NEW Laurents interview reveals WSS Revival changes
Jennifer Lynn
Understudy Joined: 12/29/03
#25re: NEW Laurents interview reveals WSS Revival changes
Posted: 3/28/08 at 12:14pm
I'm all in favor of bringing out the passion between Tony and Maria and the viciousness of the gangs. After all, isn't that a criticism many make towards the movie version (much as I love it)--that the gang members seem too sanitized and that there isn't enough chemistry between the leads?
As I was thinking while watching a totally blah high-school production--this show, like its source, demands PASSION. Passionate love. Passionate hate. Passionate anger. And if that's not there, then we're not going to be invested in it.
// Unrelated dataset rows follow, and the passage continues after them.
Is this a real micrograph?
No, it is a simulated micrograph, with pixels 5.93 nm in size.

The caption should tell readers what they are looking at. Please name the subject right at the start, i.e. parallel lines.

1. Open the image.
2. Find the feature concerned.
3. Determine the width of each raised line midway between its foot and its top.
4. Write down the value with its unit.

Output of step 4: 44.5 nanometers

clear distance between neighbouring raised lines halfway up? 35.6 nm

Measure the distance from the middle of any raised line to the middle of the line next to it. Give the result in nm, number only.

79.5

(I try not to miss a production, even a high-school one. And maybe I'm expecting too much of a high-school show, but I've always thought that WSS was one show high-school students could do well--I mean, who could convey teenage emotions like TEENAGERS? But this was their Tony's performance: (utter monotone) "I'm searching for something better. I'm madly in love. I'm desperate to stop a fight. I'm enraged that my best friend's been killed. I'm horrified that I killed my girlfriend's brother. I'm devastated at hearing of her death. I'm dying of a gunshot wound.")
And as for the movie version changes--well, I do think that "Cool" has a power in the movie that the stage version has never really conveyed. But remember also that the film and the stage are different animals. With the stage version, we had an intermission to process the devastating Act I ending--then when Act II began with "I Feel Pretty", we could appreciate the irony of it, and later, when "Officer Krupke" came charging in (and if done well, this song can convey anger and irony as well, and maybe a little hysterical bravado on the Jets' part), we can appreciate a little comic relief. In the film, there was no intermission--we just needed that unbroken dramatic line leading up to the ending.
But you're right--I may like the original version of "America", but I ADORE the movie's version.
jrb
Featured Actor Joined: 3/4/08
#26re: NEW Laurents interview reveals WSS Revival changes
Posted: 3/28/08 at 12:31pm
"They're killers, each and every one of them. They're vicious and they have to be played that way."
Please feel free to correct me as I may be miguided here but wasn't the whole concept holding the piece together that it took the death of Ricardo and Tony to bring these gangs - composed of what amount to children - back to reality? It's Romeo and Julliet. We all know this.
We see them as misguided kids slowly losing their innocence until the deaths of Ricardo and then ultimately Tony bring things to a peak.
If they are portrayed as murderous, violent people from the onset, won't some of the catharsis be lost? Wouldn't they just respond to Maria's sorrow by continuing the killings? Won't the whole point be lost? I just think the idea is that they aren't inherently evil, they've just become wrapped up in meaningless violence. The whole kid next door thing might be dated, but it allowed the audience to relate to the humanity in these kids - so that they could see themselves reflected in the piece.
Again...please feel free to correct.
Jennifer Lynn
Understudy Joined: 12/29/03
#27re: NEW Laurents interview reveals WSS Revival changes
Posted: 3/28/08 at 12:44pmI think what Laurents may have been getting at was "they're tough, knocked-around, street gang members, not the sanitized versions that some productions have them as." Which makes some sense. To my mind, it's especially important to have Tony give off a sense of having once been a tough gang member--without that, his murder of Bernardo seems out-of-place.